We are asking the Court to order
the administration to desist from carrying out EO 210 and any of its
implementing regulations, principally DepEd Order 36 S 2006. We
also ask the Court to declare EO 210 and DepEd Order 36 null and
void because these violate the Constitution.
The educators seeking EO 210 to
be repealed include Dr. Patricia Licuanan, President of Miriam
College; National Artists Bienvenido Lumbera and Virgilio Almario;
University of the Philippines sociologist Randolf David; President
of WIKA Inc., Isagani R. Cruz; and Efren Abueg, writer-in-residence
at De La Salle University. Atty. Pacifico A. Agabin, former dean of
the UP College of Law, is our legal counsel.
EO 210 and DepEd Order 36
Article 14 of the 1987
Constitution, which declares Filipino the national language and
mandates the government “to initiate and sustain [its] use … as
a medium of official communication and as language of instruction in
the educational system.” EO 210 and Department f Education Order
36 violate the Constitution. The implementation of EO 210 would
emaciate this constitutional provision propagating the use of
Filipino.
An important Congressional study
in 1991 refutes both EO 210 and a House bill with a similar intent,
written by Rep. Eduardo Gullas of the First District of Cebu.

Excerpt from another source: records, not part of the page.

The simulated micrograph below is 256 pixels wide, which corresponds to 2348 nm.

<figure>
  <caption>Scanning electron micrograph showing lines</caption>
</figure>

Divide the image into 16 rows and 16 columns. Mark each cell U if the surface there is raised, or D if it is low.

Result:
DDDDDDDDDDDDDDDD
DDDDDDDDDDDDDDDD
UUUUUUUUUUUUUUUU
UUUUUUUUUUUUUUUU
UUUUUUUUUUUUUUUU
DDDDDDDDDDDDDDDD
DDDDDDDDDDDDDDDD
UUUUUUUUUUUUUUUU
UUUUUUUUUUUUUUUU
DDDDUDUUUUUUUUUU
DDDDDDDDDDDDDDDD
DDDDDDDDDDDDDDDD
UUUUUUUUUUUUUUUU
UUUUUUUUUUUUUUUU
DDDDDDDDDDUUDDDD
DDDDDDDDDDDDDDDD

HB 4701 on “Strengthening and
Enhancing the Use of English as the Medium of Instruction in
Philippine Schools,” certified as urgent by President Arroyo,
passed the House but was not acted on by the Senate in the
Thirteenth Congress.
The Gullas bill goes against the
findings of the Congressional Commission on Education (EDCOM) in
1991.
The commission—made up of ten
senators and congressmen, and chaired by Sen. Edgardo J. Angara—recommended
specifically that Congress make the vernacular and Filipino the
medium of instruction for basic education.
The EDCOM report was written only
after 11 months of serious study. It became the basis for reform
laws that restructured the Department of Education and created a
separate Commission (CHED) to supervise higher education.
EDCOM also ordered the DepEd to
develop instructional materials in Filipino. EDCOM envisioned that
all subjects in elementary and high-school education—except
English and other languages—would be taught in Filipino by the
year 2000.
Pupils taught in mother
tongue learn faster
Dr. Licuanan, a psychologist, has
found that since students learn more and faster when taught in their
mother tongue, the emphasis on English in basic education “will
actually have a damaging effect on Filipino student learning.”
She says the “English-first”
policy will further disadvantage the Filipino poor who drop out of
school at elementary and secondary-school level.
According to DepEd’s
statistics, of every 10 pupils who enter Grade 1, only 5 finish
Grade 6. Only 2 students go on to high school but only 1 make it
through to college.
In most provinces, net enrollment
rates continue to decline, because of economic hardship. Negros
Oriental has begun to provide school lunches for some 135,000 pupils
in its 527 public elementary schools—in an effort to keep these
children in their classes.
Dr. Licuanan warns that early
dropouts revert to illiteracy. In 1989, functional illiterates made
up 16.8 percent of the Philippine population aged 10 years and
above.
These high dropout rates make an
effective way of teaching at elementary level imperative. The very
limited time that so many Filipino children spend in school must be
put to the best use.
English-first policy
will hurt learning
Former Education Undersecretary
Juan Miguel Luz has associated himself with our (the petitioners’)
complaint. He points out that the emphasis on English is
“misleading and dangerous” because it will force both the young
learners and their teachers to concentrate on the language and not
on Science and Math and literacy, which are more basic to learning.
Luz cites Unesco’s studies
which show that young children learn how to read and to do sums
faster and better when taught in their home-language.
These international findings were
validated at the national level by research in Bukidnon province.
There, the Summer Institute of Linguistics teaches indigenous people
in their mother tongue. The Bukidnon pupils score relatively high in
literacy and numeracy tests given by the Department of Education.